How many songs did John Lennon write?
When the great David Bowie reflected on the work of his friend John Lennon, he defined his influence as thus: “I just thought he was the very best of what could be done with rock ‘n’ roll, and also ideas. I felt such akin to him in that he would rifle the avant-garde and look for ideas that were so on the outside of, on the periphery of what was the mainstream and then apply them in a functional manner to something that was considered popularist and make it work.”
Nothing defines this quite like the anthem ‘I Am a Walrus’. There are children still today who reply, ‘goo goo g’joob‘, to the prompt of the title despite the fact it is one of the most wildly avant-garde hits in history. Yet, alongside these far out fancies, Lennon was also capable of producing simple, earnest pop tracks like ‘Please Please Me’ and ‘Not a Second Time’. He could write them all. And his melodies were simply stunning.
He might have had a singular mind in these matters, but that didn’t stop him from being open to constant collaboration. The Beatles wrote and recorded 188 original songs between 1962 and 1970, and just about every single one of them was given a shared songwriting credit. This means that it is not always easy to fully decipher who wrote what and how the bulk of the idea was formed. Even the band members themselves would often dispute the share of a song’s ownership.

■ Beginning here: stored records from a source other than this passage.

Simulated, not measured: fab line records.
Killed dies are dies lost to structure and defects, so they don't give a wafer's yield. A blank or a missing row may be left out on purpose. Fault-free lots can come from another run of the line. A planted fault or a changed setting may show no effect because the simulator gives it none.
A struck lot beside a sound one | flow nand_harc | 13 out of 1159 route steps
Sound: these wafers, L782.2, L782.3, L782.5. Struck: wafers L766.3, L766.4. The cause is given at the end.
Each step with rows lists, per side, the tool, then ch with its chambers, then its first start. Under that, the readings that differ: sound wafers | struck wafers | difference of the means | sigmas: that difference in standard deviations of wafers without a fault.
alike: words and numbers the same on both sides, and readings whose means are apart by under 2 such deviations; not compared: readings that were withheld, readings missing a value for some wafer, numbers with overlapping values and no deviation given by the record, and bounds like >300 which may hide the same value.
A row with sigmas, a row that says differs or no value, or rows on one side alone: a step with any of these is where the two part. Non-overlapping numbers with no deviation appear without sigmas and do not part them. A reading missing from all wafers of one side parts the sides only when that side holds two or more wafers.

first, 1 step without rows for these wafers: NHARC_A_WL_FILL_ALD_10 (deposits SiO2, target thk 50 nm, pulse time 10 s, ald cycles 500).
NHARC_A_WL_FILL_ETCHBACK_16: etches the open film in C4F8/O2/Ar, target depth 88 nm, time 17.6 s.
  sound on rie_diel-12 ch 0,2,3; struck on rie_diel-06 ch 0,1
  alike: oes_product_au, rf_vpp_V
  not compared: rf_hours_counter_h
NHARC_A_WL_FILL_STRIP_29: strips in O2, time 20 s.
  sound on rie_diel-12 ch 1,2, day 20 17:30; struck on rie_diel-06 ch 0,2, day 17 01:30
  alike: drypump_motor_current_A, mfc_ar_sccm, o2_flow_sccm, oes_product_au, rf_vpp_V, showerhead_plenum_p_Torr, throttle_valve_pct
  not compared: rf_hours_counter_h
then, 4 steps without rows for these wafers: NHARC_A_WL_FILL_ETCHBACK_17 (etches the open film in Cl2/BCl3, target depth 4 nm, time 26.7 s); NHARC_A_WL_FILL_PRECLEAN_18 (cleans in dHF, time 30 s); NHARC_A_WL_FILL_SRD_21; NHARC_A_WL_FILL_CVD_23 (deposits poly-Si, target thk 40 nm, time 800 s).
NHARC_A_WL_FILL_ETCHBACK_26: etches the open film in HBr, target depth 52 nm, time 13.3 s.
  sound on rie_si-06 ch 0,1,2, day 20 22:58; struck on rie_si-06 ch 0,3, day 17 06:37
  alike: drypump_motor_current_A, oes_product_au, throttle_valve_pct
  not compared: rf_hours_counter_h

However, the safest figure to apply to Lennon’s output in The Beatles is 73. Meanwhile, Paul McCartney wrote a safe 71 as the lead writer, though it has to be noted that he often did a lot of heavy lifting when it came to bulking out bare-bones compositions delivered by his bandmates. This collaborative nature set the tone for the writing style that would pervade into Lennon’s solo work.
So, how many songs did John Lennon write in total?
“He was very open to suggestion and very easy to work with,” producer Jack Douglas recently told Far Out. “He took direction without any problem. He would let me comp his vocals [process of cutting pieces of vocal takes together] without being in the room saying this one or that one. He left it totally up to me. A lot of trust early on, he let me do arrangements on the songs from cassettes that he gave me. I arranged Double Fantasy with the rhythm section without him even being there.”
This approach rendered him prolific even though his life was cut short at 40, and a weekend was lost in that time. Liberated from The Beatles, he was also a little more carefree about his writing, with his solo period littered with dogeared demos, making it very difficult to put an exact figure on how many songs he wrote based on when you consider a song written.
Once again, the safest complete, catalogued and self-credited figure sits at 72, almost exactly the same number that he mustered with The Beatles a decade earlier. This makes the polished, lowest estimate for his output 145. Though it must be stressed, as with everything else about Lennon, what can be verifiable from the surface, masks an iceberg underneath.
No doubt, much like ‘Now and Then’, further demos and discarded discs will be uncovered over the years, and his output may well creep beyond the 200 mark, where some of the more generous, unverified estimates place it.